Jolivette also intimated that Jews had “privilege” and the “power to [impose their will] as a group over other people,” and he argued that complaining about Jewish Americans not being included in ethnic studies “is, in and of itself, a racist statement.”

In a similar webinar, Hong accused Jewish groups that raised concerns about the anti-Zionist content of the first-draft ESMC, particularly its promotion of BDS, of “terror-baiting” Palestinians and Muslims and “consenting to unbridled state violence against those subjects.”
 
Both professors are open advocates of an academic boycott of Israel, or Academic BDS, whose guidelines call on faculty to take steps to ensure that Israel is not “normalized” in the academy. Academic BDS supporters are urged to use their academic pulpits to demonize and delegitimize Israel and its supporters and actively work to shut down opportunities for students and faculty to learn in or about Israel.
 
Hong goes further, arguing that anti-Zionism is a fundamental component of ethnic studies in general, and Asian American Studies in particular, and she has expressed pride in her own sub-discipline for its anti-Israel stance, gushing over the Association for Asian American Studies for being “the first national academic organization that came out formally in support of BDS.”
 
It's important to understand that Hong and Jolivette are not outliers in the UC ethnic studies community, but at the very heart of it. In the press release itself they write, “Over 1000 individuals across the state of California, among them hundreds of vibrant scholars hired into the UC system…have signed a statement in support of our…ethnic studies course criteria.”

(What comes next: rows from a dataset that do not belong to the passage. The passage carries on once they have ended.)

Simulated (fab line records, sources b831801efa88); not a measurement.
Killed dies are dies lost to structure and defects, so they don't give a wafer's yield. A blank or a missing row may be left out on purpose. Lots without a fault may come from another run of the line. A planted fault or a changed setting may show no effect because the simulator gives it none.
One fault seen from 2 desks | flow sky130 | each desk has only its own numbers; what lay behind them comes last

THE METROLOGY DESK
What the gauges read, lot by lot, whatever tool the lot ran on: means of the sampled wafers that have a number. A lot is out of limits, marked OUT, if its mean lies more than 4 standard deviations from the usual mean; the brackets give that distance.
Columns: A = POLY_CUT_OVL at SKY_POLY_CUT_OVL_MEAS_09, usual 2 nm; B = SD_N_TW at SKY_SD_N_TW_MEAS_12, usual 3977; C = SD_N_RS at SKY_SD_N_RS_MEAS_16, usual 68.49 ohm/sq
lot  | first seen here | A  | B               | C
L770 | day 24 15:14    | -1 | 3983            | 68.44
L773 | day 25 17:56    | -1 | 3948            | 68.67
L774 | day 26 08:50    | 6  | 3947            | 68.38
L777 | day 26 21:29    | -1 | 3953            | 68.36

That statement, drafted and circulated by the UC Ethnic Studies Leadership Council, which claims to be a “collaborative forum” for advancing ethnic studies on all UC campuses, was endorsed by members of every UC ethnic studies department and most of their departmental chairs.
 
Almost every member of the UC Ethnic Studies Leadership Council, co-chaired by Jolivette and UC Davis Chicana/o Studies Professor Natalia Deeb-Sossa, had also previously signed statements in support of the antisemitic first-draft ESMC, as did most of the UC ethnic studies departments and faculty that signed the Leadership Council’s statement. In addition, Deeb-Sossa, along with several of the statement’s individual signatories, signed a letter last year demanding that the California Department of Education reject the final version of the ESMC, calling the curriculum’s inclusion of lessons on Jewish Americans “intellectually dishonest and arguably racist” and decrying the curriculum’s support “by racist anti-Ethnic Studies legislators like Jesse Gabriel,” former chair of the California Legislative Jewish Caucus.
 
Like Jolivette and Hong, who is also a member of the UC Ethnic Studies Leadership Council, Deeb-Sossa and the majority of council members have expressed public support for Academic BDS.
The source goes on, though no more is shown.